Car a with a mass of 1250kg is travelling at 30m/s to the east. Car b is a truck with a mass of 2000kg, travelling to the west at 25m/s. Assume these two vehicles experienc an inelastic collision but do not stick together and car a goes off 10m/s to the west what will be the resulting velocity of car b
To find the resulting velocity of Car B after the collision, we can use the principle of conservation of momentum. The total momentum before the collision should be equal to the total momentum after the collision.
Momentum (p) is defined as the product of mass (m) and velocity (v): p = m * v.
Before the collision, the total momentum of the system is given by:
Total momentum before = momentum of Car A + momentum of Car B
momentum of Car A = mass of Car A * velocity of Car A
= 1250 kg * 30 m/s (to the east)
momentum of Car B = mass of Car B * velocity of Car B
= 2000 kg * (-25 m/s) (to the west)
Total momentum before = (1250 kg * 30 m/s) + (2000 kg * (-25 m/s))
= 37500 kg*m/s - 50000 kg*m/s
= -12500 kg*m/s
After the collision, the total momentum should still be the same, but the sign will change as Car A is now going to the west:
Total momentum after = momentum of Car A + momentum of Car B
momentum of Car A = mass of Car A * velocity of Car A (after the collision)
= 1250 kg * (-10 m/s) (to the west)
momentum of Car B = mass of Car B * velocity of Car B (after the collision)
= 2000 kg * v (to be determined)
Total momentum after = (1250 kg * (-10 m/s)) + (2000 kg * v)
Since momentum is conserved, we can equate the total momentum before and after the collision:
-12500 kg*m/s = (1250 kg * -10 m/s) + (2000 kg * v)

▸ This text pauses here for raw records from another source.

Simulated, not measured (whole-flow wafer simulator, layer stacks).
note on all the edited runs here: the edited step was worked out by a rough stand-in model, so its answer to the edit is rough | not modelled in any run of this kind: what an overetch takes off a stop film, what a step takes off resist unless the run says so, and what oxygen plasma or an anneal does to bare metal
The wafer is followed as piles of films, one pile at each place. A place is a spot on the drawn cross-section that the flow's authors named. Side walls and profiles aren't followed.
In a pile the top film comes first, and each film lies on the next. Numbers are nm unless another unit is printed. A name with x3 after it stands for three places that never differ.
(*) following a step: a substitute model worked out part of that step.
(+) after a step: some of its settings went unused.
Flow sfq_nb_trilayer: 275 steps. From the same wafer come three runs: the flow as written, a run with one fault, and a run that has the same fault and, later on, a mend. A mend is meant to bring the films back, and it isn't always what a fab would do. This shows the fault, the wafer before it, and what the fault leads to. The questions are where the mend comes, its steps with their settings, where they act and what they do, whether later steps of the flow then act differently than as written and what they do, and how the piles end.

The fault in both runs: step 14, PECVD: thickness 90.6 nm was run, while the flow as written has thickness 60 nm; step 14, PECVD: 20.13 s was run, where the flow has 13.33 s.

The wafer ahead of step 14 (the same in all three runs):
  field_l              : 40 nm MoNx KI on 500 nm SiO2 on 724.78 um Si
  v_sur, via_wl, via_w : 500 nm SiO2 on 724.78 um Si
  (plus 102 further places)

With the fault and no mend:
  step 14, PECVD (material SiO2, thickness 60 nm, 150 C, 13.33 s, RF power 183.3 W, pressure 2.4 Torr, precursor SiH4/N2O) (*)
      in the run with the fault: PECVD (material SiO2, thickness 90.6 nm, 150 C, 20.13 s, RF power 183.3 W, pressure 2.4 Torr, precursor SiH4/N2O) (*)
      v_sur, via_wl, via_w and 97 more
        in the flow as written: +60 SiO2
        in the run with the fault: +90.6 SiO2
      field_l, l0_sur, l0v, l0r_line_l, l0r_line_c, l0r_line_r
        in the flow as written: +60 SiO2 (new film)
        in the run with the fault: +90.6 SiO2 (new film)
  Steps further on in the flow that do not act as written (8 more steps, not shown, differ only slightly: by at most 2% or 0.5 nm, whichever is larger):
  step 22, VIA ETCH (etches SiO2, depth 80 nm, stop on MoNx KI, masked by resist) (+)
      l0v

Now we can solve for the velocity of Car B (v):
-12500 kg*m/s = -12500 kg*m/s + (2000 kg * v)
By canceling out the common terms on both sides of the equation, we can simplify it to:
0 = 2000 kg * v
Since there is no term containing v remaining, the velocity of Car B after the collision is 0 m/s. This means Car B comes to a complete stop.